PETER PATTER: After listening to a BBC World Service interview with Judith Sheindlin, better known as TV's Judge Judy, I reckon our magistrates are selling themselves short.
According to the BBC's Outlook program, Judge Judy reportedly earns $47 million a year for her show. That's not a misprint, $47 million - American dollars!
From what I've seen, her court is probably what we would call a Small Claims Court.
And, with all due respect to the former New York Family Law Court judge, her court wouldn't hold a candle to our Magistrates Court for drama or entertainment.
Warning! If you're having breakfast while reading this it might be best to put down the paper and finish eating first.
Or, if you're averse to graphic news material, turn away now.

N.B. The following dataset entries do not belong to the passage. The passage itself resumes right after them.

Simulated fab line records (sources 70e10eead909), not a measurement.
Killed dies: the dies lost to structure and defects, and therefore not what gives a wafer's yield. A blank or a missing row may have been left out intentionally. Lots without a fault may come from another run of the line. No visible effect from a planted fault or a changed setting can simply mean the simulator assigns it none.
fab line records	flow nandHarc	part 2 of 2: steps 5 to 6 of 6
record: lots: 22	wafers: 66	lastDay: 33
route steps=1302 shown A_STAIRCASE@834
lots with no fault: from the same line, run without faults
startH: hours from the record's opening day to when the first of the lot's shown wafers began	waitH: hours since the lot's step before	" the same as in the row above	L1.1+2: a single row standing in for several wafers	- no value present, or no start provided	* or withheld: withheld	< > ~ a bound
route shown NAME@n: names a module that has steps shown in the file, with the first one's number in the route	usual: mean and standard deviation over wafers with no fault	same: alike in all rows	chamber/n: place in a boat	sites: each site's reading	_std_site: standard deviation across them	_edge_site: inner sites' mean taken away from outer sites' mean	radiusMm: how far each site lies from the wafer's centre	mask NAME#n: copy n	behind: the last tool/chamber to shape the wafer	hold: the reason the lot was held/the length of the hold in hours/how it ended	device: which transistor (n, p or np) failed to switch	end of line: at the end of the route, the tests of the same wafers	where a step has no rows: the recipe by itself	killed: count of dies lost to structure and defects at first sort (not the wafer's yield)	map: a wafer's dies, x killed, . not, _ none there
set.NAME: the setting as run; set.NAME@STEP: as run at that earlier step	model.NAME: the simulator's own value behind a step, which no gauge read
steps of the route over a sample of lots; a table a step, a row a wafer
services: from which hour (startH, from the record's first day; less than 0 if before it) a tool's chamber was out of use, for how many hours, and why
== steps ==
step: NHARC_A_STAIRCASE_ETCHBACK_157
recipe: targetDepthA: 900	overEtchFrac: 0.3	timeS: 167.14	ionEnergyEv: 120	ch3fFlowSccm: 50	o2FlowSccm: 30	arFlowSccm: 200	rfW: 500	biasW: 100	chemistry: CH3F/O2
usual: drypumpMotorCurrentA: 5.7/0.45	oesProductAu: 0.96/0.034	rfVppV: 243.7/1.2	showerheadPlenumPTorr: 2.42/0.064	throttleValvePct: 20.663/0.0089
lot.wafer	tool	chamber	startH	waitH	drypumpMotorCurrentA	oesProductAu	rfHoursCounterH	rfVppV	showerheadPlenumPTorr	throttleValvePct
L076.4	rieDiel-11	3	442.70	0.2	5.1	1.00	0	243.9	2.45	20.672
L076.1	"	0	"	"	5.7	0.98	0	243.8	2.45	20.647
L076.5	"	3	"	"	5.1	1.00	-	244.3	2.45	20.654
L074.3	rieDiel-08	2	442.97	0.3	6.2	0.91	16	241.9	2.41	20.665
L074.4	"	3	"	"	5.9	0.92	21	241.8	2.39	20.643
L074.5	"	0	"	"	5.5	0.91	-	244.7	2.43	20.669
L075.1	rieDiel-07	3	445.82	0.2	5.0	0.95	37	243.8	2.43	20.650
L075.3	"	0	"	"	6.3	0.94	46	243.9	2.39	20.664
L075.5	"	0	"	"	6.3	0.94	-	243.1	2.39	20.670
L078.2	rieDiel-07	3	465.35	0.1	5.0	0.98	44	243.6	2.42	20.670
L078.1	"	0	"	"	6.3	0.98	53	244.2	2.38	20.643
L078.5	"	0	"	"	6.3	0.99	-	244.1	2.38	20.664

You see, Judge Judy's court would never screen an episode that included the case of a young man allegedly found during a police pat-down search to have a foreign object in his rectum.
This young man was allegedly found with a small plastic bag containing "green leafy material" in his bottom. (I'm sorry, there's no other way to describe it.)
The court heard the chap protested his innocence, explaining: "I've never smoked marijuana in my life. I have no idea how that got there!"
Now, you can't just dismiss his explanation without giving some thought to "benefit of the doubt".
But if he's telling the truth, somewhere in Toowoomba lurks a villain moving about the populace and randomly depositing bags of illicit drugs up the bottoms of innocent people - and the victims remain none the wiser.
Of course, prisoners secreting objects at such close quarters is nothing new.
Police and prison officers have a myriad of stories of like incidents.
There is even a local lass who is regularly in touch with our Thin Blue Line who has a penchant for secreting her mobile phone thus.
As a colleague pointed out, our magistrates are strict on those who allow their mobile phones to ring out during court proceedings.
Picture it. A young lass sitting at the bar table suddenly breaks into uncontrollable shaking.
"Is there something wrong with your client?" the magistrate asks the defence lawyer.
"Oh no, Your Honour, she switched her phone to silent/ vibrate before she came into court. She's just receiving a call."
Now, it is court practice that the offending phone is immediately surrendered and remains in the registry until 4pm that day when it can be retrieved by its owner.
Without wanting to put too fine a point on it, expecting the court clerk to retrieve the phone in such circumstances.... I mean, eewww!
And to have it lay in the registry until later in the afternoon? I mean, eewww!
Down through the years I have written about a number of people who have appeared before our courts having been caught secreting illicit items somewhere on their person.
Like the guy arrested at an inner-city hotel where he was selling drugs.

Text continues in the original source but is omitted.